Was going to put this in tech but it ended up more generic storytelling, so meh.
There was a pretty powerful storm here the night before last (or at least, early morning on thursday). I was just waking up after like 2 hours of sleep, with a bit of light scattered around, some dogs barking, when out of nowhere quite the earth-shattering kaboom shut them all up as lightning... appeared. I'd say 'struck' but it may not actually have touched ground for all I know. Sadly I missed seeing it, but the noise was so sudden and loud it was plainly very close. For all the storms I end up in (not on purpose, it just happens) there's been maybe once or twice before it was ever that loud.
Normally nothing really happens as a result of storms. The electricity to this house (area?) is abjectly terrible so we've got loads of UPSes and surge protectors for everything valuable. This time I noticed the internet was dead, but the router displayed some message about losing the connexion and was still itself on, so I figured it was an issue with the line (note the router was hooked up to power and the phone line via an UPS/surge-protector). Got some tea and went back to bed, as it had started raining heavily a few moments after that crack of thunder, and thunder/rain make me sleepy.
Woke up again later and checked... still no connexion. I decided that the router was lying since the phones worked, and told it to restart, then went to get something to eat. The suggested 2 minutes passed without the router being accessible from my computer. ~15 minutes or so later there was still no sign of it, which is weird, so I went to have a look. UPS was fine, no fuses killed or anything, computer there receiving power. Only the power light on the router was on. Guessing something had screwed up, I picked it up intending to unplug it, and found it about warm enough to cook toast on. On the outside. Still, tried to reset it via deprivation of power anyway, but then even that light never came back on. Totally dead.

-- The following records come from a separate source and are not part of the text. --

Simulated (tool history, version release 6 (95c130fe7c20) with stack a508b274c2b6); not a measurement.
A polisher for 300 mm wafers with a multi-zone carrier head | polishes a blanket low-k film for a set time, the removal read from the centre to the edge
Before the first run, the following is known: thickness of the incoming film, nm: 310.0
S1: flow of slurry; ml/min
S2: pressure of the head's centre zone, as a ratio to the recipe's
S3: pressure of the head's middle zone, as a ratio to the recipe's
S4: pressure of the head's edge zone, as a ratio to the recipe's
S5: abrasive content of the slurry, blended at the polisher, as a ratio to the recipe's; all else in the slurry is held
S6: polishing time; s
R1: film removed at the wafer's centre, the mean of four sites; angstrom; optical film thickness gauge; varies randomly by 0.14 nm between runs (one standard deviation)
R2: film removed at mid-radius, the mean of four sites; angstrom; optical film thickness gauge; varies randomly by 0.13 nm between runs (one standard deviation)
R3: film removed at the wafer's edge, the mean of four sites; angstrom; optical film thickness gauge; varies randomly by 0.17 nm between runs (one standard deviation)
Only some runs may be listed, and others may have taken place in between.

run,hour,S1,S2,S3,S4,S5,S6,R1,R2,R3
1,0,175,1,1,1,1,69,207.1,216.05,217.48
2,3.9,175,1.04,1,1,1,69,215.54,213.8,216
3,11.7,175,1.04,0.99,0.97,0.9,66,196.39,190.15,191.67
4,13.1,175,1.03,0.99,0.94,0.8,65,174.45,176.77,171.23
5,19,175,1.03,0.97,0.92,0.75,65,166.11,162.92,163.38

About this time I was told that a radio around here decided during the storm that it will never turn off again. You can unplug it to make it die, but the 'off' switch (well, it's a button) no longer works. Bear in mind this radio is probably almost - if not actually - older than I am, for whatever that's worth (24). Also, the blue LED and fan in the side-panel of an old PC I built which was then near the router and using the same UPS had stopped working. The rest of the computer was fine (I think).
Later that day, my Intel CPU in a laptop seemed to have stopped using its 'Turbo Boost' after I restarted it for updates. That kinda sucked, so I went into the BIOS settings looking for things related to it. I got it to show up on the monitor-program again (Intel has some minor application to monitor the boost) but even in games where I was CPU-bound it wasn't going on all the way. Couldn't think of anything I'd changed that would cause that, but just to be sure, I reset to defaults in the BIOS options, then selected just a few settings I'd been using for months without issues.
I left it to restart and went to get food/tea (I forget which - maybe both). When I came back, the power was on, lights and such were on, but the screen was black. CPU light was blinking slowly, and some fan was revving up and going quiet, over and over. Meh. Restarted again in case I missed anything, but that was it: not even BIOS loading. I figured that probably ruled out the hard drives, video card, etc. I considered the screen itself being dead but then... the steady blink of the CPU light, the revving fan, and the fact that the CPU had been why I was here in the first place suggested otherwise. Oh - and I remembered the external screen, plugged in and sitting right next to it, which would have started displaying things if I made it to the whole 'windows' stage of this exercise.
So I took the thing apart and grabbed the hard drives, because I'm not buying another CPU and/or motherboard for a laptop just in the hope it turns out to be the (only) dead component.
Fast-forward to this evening, and I've set up this netbook temporarily. I took the older PC apart to fix that fan, but I noticed it said '12V' on it and decided to hold the wires to a car battery. It was a bit spluttery due to my holding it there, but it began to glow blue and spin, so I decided the problem lay elsewhere. I followed the cable to the motherboard... but accidentally moved the wrong one and disabled the power switch (lol). This is what you get for not labelling components' default wires when they follow roughly the same path, and come with different instances of the same colour combination.
Anyway, after putting that back and tracing the real wire to the front of the case (a part I'd never opened, it was all default) I opened that up and had a look inside. Then traced it again, and again, and again, getting better lights each time to be sure I hadn't got the wrong one again. But I hadn't.
As it turns out, these two little wires, which have been powering this fan and LED for years - and with no assistance I might add - lead away from the fan, into the front of the case, branch into two sets of two, and connect to two clear pieces of plastic. Each of these is connected to a larger, silvery square which I thought to be metal, but upon closer inspection is also plastic. Those attach to the case... and only the case.
My only theory, after staring at this setup for literally hours, is that it... gathers... ambient electricity, somehow. Or rather, it did for about 5-6 years, and now - for reasons I don't even begin to understand - it has run out.
I think tomorrow I might just try plugging the fan into an actual power source, if I can find a suitable plug... or even cut off an unsuitable plug and bind the wires. If it fries the fan, well, it won't be any less useful.